The road to Luminescence 1.0
We are happy to announce that the Luminescence R package has finally reached version 1.0.0. This is an important milestone, not only in the history of the Luminescence package, but also for the REPLAY project.
This makes it the third release since the start of the REPLAY project:
-
Version 0.9.25 was released in September 2024, just over a month into the project, and it already contained a large number of changes (422 commits)
-
Version 0.9.26 was a minor release (73 commits) to fix a couple of small regressions that we didn’t want to affect our first REPLAY webinar
-
Version 1.0.0 contains most of the work that has occurred between September and February (886 commits) in a number of key areas, which we’ll outline below.
Testing and coverage
One of the first areas of focus of our work was to enhance testing and coverage of the package. Testing allows to record what the expected behaviour of any function is, so that no unintented changes should go unnoticed. Coverage measures how many lines of code are reached by tests: the higher the coverage, the more confidence we have that tests are able to exercise all parts of the code. Therefore improving testing and coverage go hand in hand.
Code coverage went from 76.3% (v0.9.24) to 95% (v0.9.25) to 99.2% (v1.0.0). As of now there are only 202 uncovered lines out of 27865 in the whole package. Most of them are rare error conditions that are quite hard to find examples for, or that depend on lack of numerical convergence in some fitting procedure.

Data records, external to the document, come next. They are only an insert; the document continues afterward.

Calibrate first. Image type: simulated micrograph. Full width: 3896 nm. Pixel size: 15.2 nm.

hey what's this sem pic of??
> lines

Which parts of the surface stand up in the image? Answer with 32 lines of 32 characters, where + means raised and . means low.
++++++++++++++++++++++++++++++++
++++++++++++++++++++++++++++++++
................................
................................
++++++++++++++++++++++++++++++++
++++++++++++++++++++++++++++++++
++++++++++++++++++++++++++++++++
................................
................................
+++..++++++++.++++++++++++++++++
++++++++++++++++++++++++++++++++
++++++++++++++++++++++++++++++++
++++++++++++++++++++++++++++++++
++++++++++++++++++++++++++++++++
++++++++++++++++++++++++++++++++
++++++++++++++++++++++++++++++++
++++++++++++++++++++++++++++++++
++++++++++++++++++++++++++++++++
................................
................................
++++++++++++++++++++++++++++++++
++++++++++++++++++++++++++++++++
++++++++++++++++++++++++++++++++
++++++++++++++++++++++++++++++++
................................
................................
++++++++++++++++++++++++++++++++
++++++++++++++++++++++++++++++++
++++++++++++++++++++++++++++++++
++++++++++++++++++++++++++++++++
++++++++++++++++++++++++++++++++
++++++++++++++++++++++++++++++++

In order to achieve that, we more than doubled the number of tests in the package (from 1273 in v0.9.24 to 2897 in v1.0.0). But the improvement is not limited to the sheer number of tests: we introduced snapshot tests, which allow to compare numerical and graphical output of a function against reference results. At the moment we have snapshots for 33 functions, but this work will continue in the future with a stronger focus on the graphical tests (issue 243).
Input validation and fuzz testing
We also payed attention to input validation and error reporting. Now the package is a bit stricter in what it accepts. This brings a number of advantages:
-
when a function is called with the wrong argument type, it will return a clear error rather than a mysterious message from some base R function
-
the error reported use some standardized internal validation functions, so that the thoroughness of the checks and the error messages reported are consistent throughout the package
-
as these check occur at the beginning of each function, they normally appear very quickly, rather than after expensive and time-consuming operations
-
having function arguments validated at the beginning allows for the rest of the code to trust the values it receives, so the code can sometimes be simplified a bit.
As a way to help us find which functions could have their validation steps improved, we started developing the experimental CBFT package. This implements a simple fuzz testing approach which allows to call all functions of a package with any sort of inputs and see what failures are produced. This is still ongoing work and is being tracked in issue 439.
Performance improvements
With greater testing available, we could start making more invasive changes to the package functions with no fear of introducing new bugs or regressing the expected behaviour. In most cases, these changes produced only minor performance improvements, however three functions were worked on more intensely and lead to visible speed-ups.
Function read_BIN2R()
has always been a frustrating one to use, feeling
too slow for large files. We tackled this problem in issue 298,
where we obtained a 50% improvement when reading a 46M BINX file, which will
be even larger for larger BIN/BINX files. Along the way we fixed a number of
corner cases which should make the package more resilient when reading
malformed or anyway unusual files.
Another problematic area was in the vertical sliding algorithm of
analyse_IRSAR.RF()
. In issue 372 we noticed that in our C++
implementation a double vector lookup was done within an inner loop while
it could be done outside of that loop. This alone helped cut ~20s on a test
file we were using (from ~55s to ~32s). Furthermore, after looking at the
code in detail, we realised that a step of the vertical sliding was performed
across 10 windows of growing size, the first of which was definitely too
small to be of any value. Therefore we fixed how such window sizes were
defined, let the number of windows to be user-controlled (via the new
num_slide_windows
option for the method_control
argument), and changed
the default from 10 to 3 windows. This brought down the execution time to
11s, that is 5 times faster that before, without any noticeable degradation
in the quality of the solution.
A last sizeable improvement occurred for function calc_Huntley2006()
in
issue 258. Also in this case there were computations that were
performed repeatedly in a loop (using mapply()
this time), while they could
be performed just once as they were independent of the loop variables. We
also noticed that the number of points tested for rho'
was strangely
dependent on the number of Monte Carlo iterations required: this didn’t make
much sense, so we changed the default to 1000 equally-spaced points in the
interval [0, 3] (and added option rprime
to let the user override it if
required). Overall we got a 4x speed-up when running a test file for 50,000
MC iterations (from ~230s to ~62s).
The road ahead
Having accomplished the first milestone for the REPLAY project, now the focus will move on to other areas, mainly on the design and development of an interactive graphical interface to facilitate the use of the Luminescence package. While work on maintenance and improvement of the package will continue, we expect to have far fewer changes (in particular breaking changes) than before.
As always, bug reports are very welcome, in particular if you spot regression or performance problems. And if you’d like to contribute new functionalities or bug fixes, check out our guidelines for contributors.